A pay driver is described as one that brings more money into a team through sponsorship than he costs them - and this year a massive quarter of all drivers on the grid fit into that category. But in truth it is probably far more than that.
Sergio Perez, meanwhile, arrived at Sauber lauded more for the Mexican money he brought in from Telmex than for his hidden talent, something that has caught Ferrari's eye and sees him now tipped to be an imminent replacement for struggling number two Ferrari driver Felipe Massa.
Vitaly Petrov was hired last year by Renault (now Lotus) to bring in sponsors from the untapped Russian market — taking an estimated £12m to the team — but he also showed a reasonable turn of pace alongside the experienced Nick Heidfeld and, latterly, Senna. When Lotus dropped him for Romain Grosjean, Caterham were quick to fire the highly rated Jarno Trulli to slot the Russian in — and since then they have brought two or three new sponsors onboard, including Russia's largest petrochemical company, SIBUR, and aviation giant Russian Helicopters.
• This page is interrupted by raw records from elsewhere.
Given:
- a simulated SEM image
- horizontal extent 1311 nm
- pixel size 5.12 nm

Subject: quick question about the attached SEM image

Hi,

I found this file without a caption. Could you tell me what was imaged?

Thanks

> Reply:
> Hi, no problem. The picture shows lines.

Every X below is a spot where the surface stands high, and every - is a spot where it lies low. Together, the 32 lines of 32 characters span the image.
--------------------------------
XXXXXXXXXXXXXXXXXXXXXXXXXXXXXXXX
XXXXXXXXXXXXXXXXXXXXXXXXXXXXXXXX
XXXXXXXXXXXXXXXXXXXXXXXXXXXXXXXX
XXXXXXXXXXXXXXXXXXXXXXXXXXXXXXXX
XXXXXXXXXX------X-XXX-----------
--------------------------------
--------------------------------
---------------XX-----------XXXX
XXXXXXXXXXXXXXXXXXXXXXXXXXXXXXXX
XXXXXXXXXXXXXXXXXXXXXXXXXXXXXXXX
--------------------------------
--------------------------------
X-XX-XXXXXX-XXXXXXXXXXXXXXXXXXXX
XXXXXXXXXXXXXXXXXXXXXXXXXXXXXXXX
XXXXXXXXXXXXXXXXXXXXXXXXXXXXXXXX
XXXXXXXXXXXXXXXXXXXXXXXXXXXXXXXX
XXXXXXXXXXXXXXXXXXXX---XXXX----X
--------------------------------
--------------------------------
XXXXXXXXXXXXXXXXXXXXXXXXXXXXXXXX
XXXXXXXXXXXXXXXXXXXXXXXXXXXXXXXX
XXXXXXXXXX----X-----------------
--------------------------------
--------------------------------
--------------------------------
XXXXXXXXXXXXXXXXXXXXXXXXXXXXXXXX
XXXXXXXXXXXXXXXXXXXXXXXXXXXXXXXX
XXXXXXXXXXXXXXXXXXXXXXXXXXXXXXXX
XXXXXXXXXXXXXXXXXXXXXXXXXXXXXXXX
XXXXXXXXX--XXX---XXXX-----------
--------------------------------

At the back, it's about £5m a pop to get yourself on the F1 grid and both Narain Karthikeyan (through another untapped market in India) and Charles Pic (thanks, it is understood, to family money) have stumped up around that amount for their respective seats at HRT and Virgin — the former ousting experienced driver Vitantonio Liuzzi.
In truth, though, all drivers start off as pay drivers and most continue to be so throughout their careers.
Every young racer needs a pot of money to get started — even Michael Schumacher paid for his first drive in Formula One - but once established, there is no denying that a front-running driver brings in as much if not more sponsorship than a 'pay' driver. Fernando Alonso, for instance, may have moved to Ferrari on talent, but you can be certain the millions that came with him via Spanish bank Santander — who still also sponsor his old team McLaren — helped oil the wheels.
Even with the top talent, then, money has an influence — but it is the question of where the line of having more money than talent is drawn that is the big argument against true pay drivers.
In Maldonado's case, his tag is a little unfair. He was, after all, the GP2 champion before he joined F1, albeit taking four years to reach that summit. But winning that F1 feeder championship is no mean feat.
Petrov, in contrast, has not had such success in the lower formulae, winning just twice in 69 GP2 races over four seasons. His performances last year, it could be argued, were against low-grade team-mates and it is unlikely he would have matched the performance that Grosjean has shown alongside Raikkonen this season.
The question is, though, would Lotus have benefited more from Grosjean's performance or from the money Petrov would have brought in, which could have provided a bigger budget for the team to develop the car in which former world champion Raikkonen could regularly contest for victories. In this tight F1 season, it could be argued that the extra budget would have been a big benefit.
The world of the pay driver is not new - Frank Williams Racing Cars (the predecessor to Williams) ran 10 different drivers in both 1975 and 1976 to capitalise on sponsorship opportunities — but getting the level right is vital for Formula One.
In truth, even Petrov, Pic or Karthikeyan are not bad racing drivers. Sure, they probably should not be in the top 24 in the world, but that's just the way things are. It's often said that the world's best driver could well be a taxi driver on the streets of China who never had the budget to even get started in the sport.
Pay-to-play racing is how drivers climb the ladder, and the final rung is no different. It will be around forever — but it's down to the talent of the F1 team boss to spot the drivers who have both the money and the talent. Just ask Sir Frank Williams.